August 13, 2019 / 7:21 AM / 3 months ago

British retailers call for business rates freeze

LONDON (Reuters) - More than 50 British retailers, including Sainsbury’s (SBRY.L), Marks & Spencer (MKS.L), Asda (WMT.N) and Morrisons (MRW.L) have urged the government to freeze business rates to help out the struggling sector.

Shoppers walk past at a branch of the British clothing and food retailer Marks and Spencer on Oxford Street in London, Britain, January 3, 2019. Picture taken January 3, 2019. REUTERS/Toby Melville

In a letter to the new finance minister Sajid Javid, published on Tuesday, the retailers called on the government to take action to “fix the broken business rates system”.

Business rates are taxes to help pay for local services, charged on most commercial properties, including shops, warehouses, pubs, cafes and restaurants. They are currently calculated according to the rental value of properties and have an annual inflationary uplift or multiplier.

The letter asks for a freeze in the business rates multiplier to stop another tax rise.

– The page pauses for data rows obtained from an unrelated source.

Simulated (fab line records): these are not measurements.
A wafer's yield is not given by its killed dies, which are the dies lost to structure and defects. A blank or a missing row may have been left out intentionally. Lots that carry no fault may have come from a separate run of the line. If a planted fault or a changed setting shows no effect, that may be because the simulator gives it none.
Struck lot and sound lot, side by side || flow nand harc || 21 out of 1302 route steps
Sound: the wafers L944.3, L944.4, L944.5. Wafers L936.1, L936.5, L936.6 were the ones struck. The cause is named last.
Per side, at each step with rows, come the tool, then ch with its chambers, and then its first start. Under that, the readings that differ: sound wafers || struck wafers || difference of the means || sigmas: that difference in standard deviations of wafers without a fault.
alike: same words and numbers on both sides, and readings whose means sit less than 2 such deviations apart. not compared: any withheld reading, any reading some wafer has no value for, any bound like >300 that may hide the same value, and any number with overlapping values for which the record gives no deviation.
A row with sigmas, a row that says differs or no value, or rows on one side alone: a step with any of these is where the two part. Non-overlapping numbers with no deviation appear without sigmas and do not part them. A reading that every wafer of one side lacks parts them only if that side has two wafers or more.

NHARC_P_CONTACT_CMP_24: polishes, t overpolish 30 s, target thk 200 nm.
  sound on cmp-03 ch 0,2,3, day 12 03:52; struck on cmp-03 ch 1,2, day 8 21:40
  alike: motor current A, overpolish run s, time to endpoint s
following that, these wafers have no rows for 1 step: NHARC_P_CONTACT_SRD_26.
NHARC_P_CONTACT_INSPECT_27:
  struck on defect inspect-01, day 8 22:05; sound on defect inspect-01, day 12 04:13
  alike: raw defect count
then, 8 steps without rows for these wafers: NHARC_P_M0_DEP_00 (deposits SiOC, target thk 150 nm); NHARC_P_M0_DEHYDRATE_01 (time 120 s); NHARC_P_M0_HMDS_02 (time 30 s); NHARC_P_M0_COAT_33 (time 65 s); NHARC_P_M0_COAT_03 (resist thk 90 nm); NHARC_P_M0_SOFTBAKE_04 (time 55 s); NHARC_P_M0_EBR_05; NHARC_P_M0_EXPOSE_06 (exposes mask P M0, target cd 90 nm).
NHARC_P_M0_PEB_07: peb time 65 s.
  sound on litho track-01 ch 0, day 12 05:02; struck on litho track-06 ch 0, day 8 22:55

The retailers’ letter was coordinated by lobby group, the British Retail Consortium (BRC), which has for years complained the current system is unfair.

It points out that the industry is the largest private sector employer in Britain, employing about three million people. While it accounts for 5% of the UK economy, it is burdened with 10% of all business taxes, and 25% of business rates.

“This disparity is damaging our high streets and harming the communities they support,” said BRC chief executive Helen Dickinson.

The letter comes a day after BRC-Springboard data showed 10.3% of shops in Britain were vacant, the highest rate in four years, adding to the growing gloom in the sector.

Another survey from the BRC published earlier this month showed British retailers reported the weakest July sales growth since records began.

Last month new prime minister Boris Johnson announced a 3.6 billion pound fund to support town centres.

Javid is due to set out his spending for the 2020-21 financial year next month.